Transform and Conquer
Presorting
Page 228
Presorting is an algorithm design technique that involves preprocessing a problem's input by sorting it to make the problem easier or more efficient to solve afterward. It is a widely used idea in computer science, as many questions about a list are simpler to answer if the list is sorted.
It transforms a given instance into a simpler or more convenient instance of the same problem. The benefits of sorting should ideally outweigh the time spent on the sorting itself.
Presorting for the Element Uniqueness Problem
How can presorting help solve the Element Uniqueness Problem? Write an algorithm and analyze its time efficiency.
The Element Uniqueness Problem involves checking whether all elements in a given array of n elements are distinct.
Presorting allows us to solve the problem more efficiently. After sorting the array, if there are any equal elements, they must be adjacent to each other. If a pair of equal adjacent elements is found, the algorithm returns "false"; otherwise, after checking all consecutive pairs, it returns "true".
Therefore, the algorithm only needs to check consecutive elements in the sorted array. Instead of comparing every pair of elements (as a brute-force approach would, which has a worst-case efficiency of $\Theta(n^2)$),
ALGORITHM PresortElementUniqueness(A[0..n − 1])

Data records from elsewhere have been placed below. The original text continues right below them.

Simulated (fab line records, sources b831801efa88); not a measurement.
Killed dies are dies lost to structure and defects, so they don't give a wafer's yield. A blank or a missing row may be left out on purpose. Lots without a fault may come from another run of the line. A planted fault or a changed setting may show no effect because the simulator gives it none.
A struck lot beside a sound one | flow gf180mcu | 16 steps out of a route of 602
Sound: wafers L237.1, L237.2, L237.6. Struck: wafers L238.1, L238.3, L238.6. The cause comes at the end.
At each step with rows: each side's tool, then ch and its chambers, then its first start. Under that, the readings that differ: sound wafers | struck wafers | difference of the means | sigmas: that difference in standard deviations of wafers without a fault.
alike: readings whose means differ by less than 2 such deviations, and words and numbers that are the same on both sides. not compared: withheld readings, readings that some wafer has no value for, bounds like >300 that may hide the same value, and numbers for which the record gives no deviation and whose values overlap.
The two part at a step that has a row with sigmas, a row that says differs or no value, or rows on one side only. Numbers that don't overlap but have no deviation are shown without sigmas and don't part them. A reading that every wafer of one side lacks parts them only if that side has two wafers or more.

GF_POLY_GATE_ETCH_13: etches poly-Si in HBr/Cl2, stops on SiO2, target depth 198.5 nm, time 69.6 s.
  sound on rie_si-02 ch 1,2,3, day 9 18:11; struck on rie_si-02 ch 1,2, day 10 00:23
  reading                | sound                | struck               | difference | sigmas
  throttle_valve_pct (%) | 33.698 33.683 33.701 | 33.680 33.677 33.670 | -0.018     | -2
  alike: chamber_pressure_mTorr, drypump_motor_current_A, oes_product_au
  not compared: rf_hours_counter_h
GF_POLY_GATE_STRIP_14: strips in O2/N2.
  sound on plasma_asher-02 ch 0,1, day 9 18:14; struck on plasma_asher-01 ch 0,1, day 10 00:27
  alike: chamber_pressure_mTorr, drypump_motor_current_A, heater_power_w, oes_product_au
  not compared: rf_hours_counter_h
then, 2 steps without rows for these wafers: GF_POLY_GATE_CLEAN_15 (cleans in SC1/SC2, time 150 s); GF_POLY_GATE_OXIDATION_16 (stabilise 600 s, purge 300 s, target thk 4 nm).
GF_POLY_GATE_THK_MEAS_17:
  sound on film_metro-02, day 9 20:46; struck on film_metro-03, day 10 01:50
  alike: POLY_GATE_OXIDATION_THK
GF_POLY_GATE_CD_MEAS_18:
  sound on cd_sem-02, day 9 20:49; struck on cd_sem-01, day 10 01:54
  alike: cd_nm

//Solves the element uniqueness problem by sorting the array first
//Input: An array A[0..n − 1] of orderable elements
//Output: Returns “true” if A has no equal elements, “false” otherwise
sort the array A // Using an efficient sorting algorithm
for i <- 0 to n − 2 do
if A[i] = A[i + 1]
return false
return true
Time Efficiency Analysis:
The running time of the PresortElementUniqueness
algorithm is determined by the sum of the time spent on sorting the array and the time spent on checking consecutive elements.
Sorting Part (
sort the array A
):- If a good sorting algorithm like Mergesort is employed, its worst-case efficiency is in $\Theta(n \log n)$.
Checking Part (
for i ← 0 to n − 2 do
):- This part of the algorithm scans the sorted array, making at most $n - 1$ comparisons between adjacent elements.
- This part, therefore, has a time complexity in $\Theta(n)$.
Overall Time Efficiency: The total running time T(n)
is the sum of the sorting time Tsort(n)
and the scanning time Tscan(n)
:
T(n) = Tsort(n) + Tscan(n)
If an $\Theta(n \log n)$ sorting algorithm is used: T(n) = Θ(n log n) + Θ(n)
The term with the higher order of growth dominates the sum. Therefore, the worst-case efficiency of the entire presorting-based algorithm for element uniqueness is in $\Theta(n \log n)$.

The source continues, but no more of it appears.